Alec Hansen is in the conversation to possibly be the top overall pick in this year's draft. AP Photo/Waco Tribune Herald, Rod Aydelotte

Oklahoma right-hander Alec Hansen came into the season as a candidate for the top overall pick after spending his sophomore year pumping in an upper-90s fastball, a consistently plus slider and showing some feel for a changeup. He's a massive 6-foot-7, 235-pound leviathan whose arms are so long he can practically scratch his knees without bending at the waist. Pitchers built like that tend to take a while to harness their command and Hansen had been no different through his sophomore campaign. He went into last offseason needing to show scouts some signs that he could throw strikes where he wanted and that would probably be enough to have him in the conversation for the top overall pick.

Things began to go awry. Hansen sat out Oklahoma's fall season with forearm soreness. He dealt with a similarly described issue toward the end of his senior year of high school and has a screw in his elbow because of it. His opening start this season was a one-inning, four-walk disaster while his underwhelming second start -- three innings, three hits, three walks allowed -- had to be pushed back a day.

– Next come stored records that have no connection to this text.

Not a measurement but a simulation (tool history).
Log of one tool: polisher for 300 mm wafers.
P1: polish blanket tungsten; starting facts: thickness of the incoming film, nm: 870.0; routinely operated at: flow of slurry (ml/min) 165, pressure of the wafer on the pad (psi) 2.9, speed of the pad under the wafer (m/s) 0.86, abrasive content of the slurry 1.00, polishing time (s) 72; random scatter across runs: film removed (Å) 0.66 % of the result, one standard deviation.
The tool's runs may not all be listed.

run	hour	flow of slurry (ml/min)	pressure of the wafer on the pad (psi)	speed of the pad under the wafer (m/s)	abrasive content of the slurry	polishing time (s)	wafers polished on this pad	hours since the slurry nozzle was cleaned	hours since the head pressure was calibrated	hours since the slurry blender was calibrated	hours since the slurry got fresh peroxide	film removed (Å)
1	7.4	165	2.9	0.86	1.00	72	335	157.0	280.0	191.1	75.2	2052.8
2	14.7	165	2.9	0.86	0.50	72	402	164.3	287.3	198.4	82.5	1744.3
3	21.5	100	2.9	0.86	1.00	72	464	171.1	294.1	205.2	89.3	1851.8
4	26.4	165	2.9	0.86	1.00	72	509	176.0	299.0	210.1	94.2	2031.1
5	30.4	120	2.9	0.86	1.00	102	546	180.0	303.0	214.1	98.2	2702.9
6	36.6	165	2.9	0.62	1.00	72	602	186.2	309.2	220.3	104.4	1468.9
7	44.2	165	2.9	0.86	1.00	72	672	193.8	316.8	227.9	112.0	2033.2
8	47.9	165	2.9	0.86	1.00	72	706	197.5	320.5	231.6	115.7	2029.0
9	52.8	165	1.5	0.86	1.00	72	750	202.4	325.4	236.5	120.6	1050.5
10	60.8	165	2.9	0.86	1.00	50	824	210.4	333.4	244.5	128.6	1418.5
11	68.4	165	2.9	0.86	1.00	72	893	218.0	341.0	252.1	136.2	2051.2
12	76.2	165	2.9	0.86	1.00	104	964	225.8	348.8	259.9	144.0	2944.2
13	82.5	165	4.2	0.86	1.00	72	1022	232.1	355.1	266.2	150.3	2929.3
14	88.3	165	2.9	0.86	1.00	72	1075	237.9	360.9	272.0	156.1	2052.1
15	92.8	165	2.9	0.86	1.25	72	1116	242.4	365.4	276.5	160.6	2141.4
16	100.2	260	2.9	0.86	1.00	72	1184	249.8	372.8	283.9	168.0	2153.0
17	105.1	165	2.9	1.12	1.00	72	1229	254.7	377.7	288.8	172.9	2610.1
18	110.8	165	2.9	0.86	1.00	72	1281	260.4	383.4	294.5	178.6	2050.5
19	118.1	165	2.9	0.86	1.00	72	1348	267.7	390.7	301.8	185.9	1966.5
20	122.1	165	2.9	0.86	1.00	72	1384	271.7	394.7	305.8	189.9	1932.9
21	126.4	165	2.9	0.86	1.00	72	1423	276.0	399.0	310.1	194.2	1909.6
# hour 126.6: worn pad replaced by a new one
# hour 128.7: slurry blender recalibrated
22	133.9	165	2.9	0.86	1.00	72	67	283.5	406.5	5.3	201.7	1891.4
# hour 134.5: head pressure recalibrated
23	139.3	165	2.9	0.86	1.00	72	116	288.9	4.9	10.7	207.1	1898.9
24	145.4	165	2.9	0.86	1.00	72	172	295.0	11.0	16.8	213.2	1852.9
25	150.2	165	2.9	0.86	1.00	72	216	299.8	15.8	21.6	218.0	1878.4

On Saturday, Hansen bounced back as well as one could have hoped, striking out 11 and walking just one over 6⅓ innings of work against a UCLA Bruins team loaded with mature, high-contact hitters. Hansen's fastball sat 94-98 mph early in the start, backed down into the low 90s late (understandable given that he had thrown only four innings prior to the start this season) and featured inconsistent movement. It's a plus-plus pitch, especially when it's moving, and Hansen located it down in the zone and to both sides of the plate with regularity. If I were to ignore Hansen's history of wildness and just view this start in a vacuum, I'd be comfortable projecting above average command.

I do think Hansen's delivery is about as simple as it gets for someone his size. He has some drop and drive to him -- which I'm fine with from a 6-7 pitcher as he still generates plenty of downward plane -- and cuts off his front side a bit but generally moves his significant mass directly toward the plate. Saturday's start gave me some confidence that Hansen could one day pitch with acceptable major league starter command with his current delivery and get there consistently simply through reps.